Monday, August 30, 2010

What if my preschool classroom set up isn't working?

"But, The room was clean a second ago!"
 It's the beginning of the year and kids are flinging Lego's and dumping baskets of tinker toys. Your vision of children blissfully and serenely ogling over toys and learning materials has now fallen flat like a lettuce leaf on hot cement.
One one truly knows how children will react to even the most carefully planned classrooms until they are actually working within them. This is why I learned to set up materials and learning centers to the absolute minimum basics when I begin the year. We often forget that children are already overstimulated as it is in the first few weeks. In the early months of class, try setting up the room to focus mainly on the children.

10 Things to Consider About Your Preschool Room Set Up or Management:
1. If you walk around on your knees in the classroom, what's the first thing you see? What grabs your attention and what doesn't? Chances are it's the same for the kids.
"But I DID clean up the toys!"
2. Have a plan! Draw and map out all the areas you will have and create a room arrangement. This will save your back in the long run!
3.Are your learning centers clearly defined? Rugs, hanging posters and tiled areas tend to define the space within the room. As yourself, "What can I do to make this appealing to more children? Is this culturally respectful? Is there variety?
4. Are noisy and quiet areas in strategic places? Really try to keep them away from each other.
5. Got Flow? How do you and the children move within the room? Make sure there are surface areas, clear paths and places for you to strategically sit/stand and observe the children. Hidden areas that aren't readily visible to you could be a problem.
6. What is your group of children gravitating toward most? If it's farm animals, per say? Have farm books in the reading areas, farm animal shapes to color in the art area, etc. The goal is to see how your children are and will be actually using the areas in the beginning, not necessarily changing your curriculum.
Keep toys some toys for special occasions,
like a rainy day!
7. Always have a personal bag of back up toys. Things for a rainy day, picture day when kids are nervously waiting to be called, a family night, or just when the whole group of kids seem on edge. Something as simple as soft finger puppets, small little colorful caricatures ,mini animals/bugs or small wind up toys. It's a life saver to whip out this bag on special occasions when getting your classroom messy isn't the option for the moment.
8. Changing the room around a few times a year can be refreshing to everyone. We encourage you to make changes to keep older things looking new!
9. As tempting as it may be, don't put out all the toys at once in the classroom. Have a small rotation stash! Some toys won't bring out the best in our kids at the beginning of the year...save it for later.
10. Take a look at what your curriculum is telling the preschoolers to do. Have a balance of materials that require sitting, standing, floor or table play. Balance out activities that are will be exciting or calm though out the day. You can actually create a rhythm and balance of chaos verses serenity throughout the day.

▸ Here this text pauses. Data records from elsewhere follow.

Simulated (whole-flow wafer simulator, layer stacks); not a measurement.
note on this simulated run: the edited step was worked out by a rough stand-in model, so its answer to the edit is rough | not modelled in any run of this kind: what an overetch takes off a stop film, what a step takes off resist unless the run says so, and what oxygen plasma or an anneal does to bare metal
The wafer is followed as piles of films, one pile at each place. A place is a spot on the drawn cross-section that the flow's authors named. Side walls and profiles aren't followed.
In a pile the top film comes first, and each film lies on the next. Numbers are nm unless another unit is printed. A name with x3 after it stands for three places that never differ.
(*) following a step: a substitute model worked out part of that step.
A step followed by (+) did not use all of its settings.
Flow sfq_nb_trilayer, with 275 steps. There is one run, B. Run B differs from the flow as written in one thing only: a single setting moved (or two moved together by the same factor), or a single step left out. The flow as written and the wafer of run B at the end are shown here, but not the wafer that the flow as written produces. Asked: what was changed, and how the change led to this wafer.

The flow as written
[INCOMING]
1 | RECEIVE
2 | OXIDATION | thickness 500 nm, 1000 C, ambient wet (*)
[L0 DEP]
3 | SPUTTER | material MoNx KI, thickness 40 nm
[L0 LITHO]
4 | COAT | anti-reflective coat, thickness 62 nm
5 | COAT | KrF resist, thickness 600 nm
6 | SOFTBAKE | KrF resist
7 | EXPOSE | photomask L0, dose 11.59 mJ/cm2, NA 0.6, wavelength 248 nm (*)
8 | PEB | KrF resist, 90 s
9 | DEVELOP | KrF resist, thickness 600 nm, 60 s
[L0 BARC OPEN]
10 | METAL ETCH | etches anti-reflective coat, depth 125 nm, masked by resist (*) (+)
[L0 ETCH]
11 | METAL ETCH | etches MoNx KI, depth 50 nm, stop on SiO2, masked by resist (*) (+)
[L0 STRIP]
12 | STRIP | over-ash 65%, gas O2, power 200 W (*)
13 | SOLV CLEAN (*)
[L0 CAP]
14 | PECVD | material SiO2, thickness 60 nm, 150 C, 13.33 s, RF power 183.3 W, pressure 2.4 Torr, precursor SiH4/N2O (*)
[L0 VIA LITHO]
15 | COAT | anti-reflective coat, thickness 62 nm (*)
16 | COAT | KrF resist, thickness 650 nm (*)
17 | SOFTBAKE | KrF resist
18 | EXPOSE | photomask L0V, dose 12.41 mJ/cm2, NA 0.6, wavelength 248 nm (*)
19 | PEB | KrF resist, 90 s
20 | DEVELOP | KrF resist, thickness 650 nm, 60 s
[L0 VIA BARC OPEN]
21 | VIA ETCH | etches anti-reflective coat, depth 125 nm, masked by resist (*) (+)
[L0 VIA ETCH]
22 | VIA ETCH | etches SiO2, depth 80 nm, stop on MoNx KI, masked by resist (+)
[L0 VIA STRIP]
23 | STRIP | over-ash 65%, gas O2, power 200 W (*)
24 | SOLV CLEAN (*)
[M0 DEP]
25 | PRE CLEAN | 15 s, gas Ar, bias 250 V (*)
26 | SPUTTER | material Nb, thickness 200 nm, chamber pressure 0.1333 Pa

We would love to hear some of your classroom set up or management techniques!

4 comments:

Jenni said...

Are children taught HOW to play with the toys? So many teachers just assume a child will know what to do with a shelf full of blocks. They don't, they need to be taught what to do with them.

Are children made part of the clean up process or do the adults take care of it? If it's adults only, the children will always dump everything and leave it. I solved the "but I didn't play with that" by having clean up time in small groups. Each small group (each adult in the room had an assigned small group) were responsible for cleaning up specific areas in the classroom; this way, they quickly learned that it didn't matter if they were the ones to make the mess, keeping the classroom clean was everyone's job!

Dan Gurney said...

Good points. Another idea: offer activities for different modalities: visual things, auditory things, movement things, touchy things (play dough), tasty things, etc.

Barbra The Bloggess said...

@ Jenni
Good points Jenni! The only way to know in the beginning of the year how kids will interact with materials is to expose them to them...then we start to realize how kids play with materials. I have seen kids that know what to do with toys but will follow the crowd who doesn't. Either way, group dynamics plays a big part.
I have seen it work both ways with clean up. Only a handful (in my experience) loved cleaning without my help. But how the room is set up will also show kids how to clean up. At least the goal for me is to get them to take the most initiative...much of the time it does involve working with them during these times to help accomplish the goal.

Barbra The Bloggess said...

@ Dan
I like this idea! Appealing to the 5 senses...awesome!